Self-Attention Mechanism of Transformers [with Easy-to-follow maths and code]

This blog post will get into the mathematical details of the Attention mechanism and create an attention mechanism from scratch using python in an easy to follow , understandable manner.

Before beginning this blog post, I highly recommend visiting my earlier blog post on an overview of transformers. To get the best out of this blog, please check my previous blog post in the following order.

This blog post will get into the nitty-gritty details of the Attention mechanism and create an attention mechanism from scratch using python. The codes and intuitive maths explanation go hand in hand.

What are we going to Learn?

Attention Mechanism concept
Steps involved in Self Attention Mechanism : Step-by-Step Guide with Intuitive Math and Python Implementation

Optimizing Input Pre-Processing: Understanding the Role of Query, Key, and Value Matrix in Attention Mechanism for Natural Language Processing
Exploring Scaled Attention Scores: Essential Concepts in Scaled Attention Scores for Natural Language Processing.

3. Multi-Head Attention Mechanism

So without any further delay, let’s dive in.

via GIPHY

Exploring the Power of Attention Mechanism in NLP and Understanding How Sentences are Processed:-

As discussed in the previous post, what happens when a sentence passes through an attention mechanism. When a sentence passes through an attention mechanism, it undergoes a fascinating transformation. Let’s take the example sentence “He took the hat and examined it carefully”. The attention mechanism creates a unique representation, or embedding, for each word, taking into account their relationships with other words in the sentence. In this case, the attention mechanism understands the sentence so deeply that it can associate the word “it” with “hat” and not with “He”. This concept is a crucial aspect of data science, machine learning, and natural language processing, where attention mechanism plays a pivotal role in understanding and processing textual data.

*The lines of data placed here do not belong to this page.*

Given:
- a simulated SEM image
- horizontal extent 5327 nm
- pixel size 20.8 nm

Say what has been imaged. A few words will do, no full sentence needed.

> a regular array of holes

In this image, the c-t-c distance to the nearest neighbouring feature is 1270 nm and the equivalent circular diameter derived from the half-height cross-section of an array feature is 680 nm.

Steps involved in Self Attention Mechanism

1. Cracking the Code of Text Inputs — How Natural Language Processing Transform Words and get it in proper format for Transformers:-

Okay, so here’s the thing: text inputs are not exactly a piece of cake for Transformers or computers to understand. But fear not, we’ve got a clever trick up our sleeves! We represent each word in a text with a vector of numbers, also known as an embedding. Let’s take the sentence “This is book” as an example, and say we’re using an embedding dimension of 5. That means for each word, we’ll have a vector of length 5, like this:

“This”: [0.1, -0.3, 0.5, -0.2, 0.7]

“is”: [-0.6, 0.2, 0.9, -0.1, 0.3]

“book”: [0.8, -0.5, -0.4, 0.6, -0.9]

And voila! We’ve created word embeddings that capture the essence of each word in a numerical form. It’s like giving words their own little numeric superpowers, all in the name of embeddings in natural language processing. Pretty cool, huh?

Input to Transformer

print(f”Shape is :- {np.random.randn(3,5).shape}”)
X=np.random.randn(3,5)
X

Output:-

Alright, folks, buckle up! We’re about to dive into the next level of word embeddings. Remember that input matrix we talked about earlier? Well, from that matrix, we’re going to create some new players on the field: the Key, Query, and Value matrices.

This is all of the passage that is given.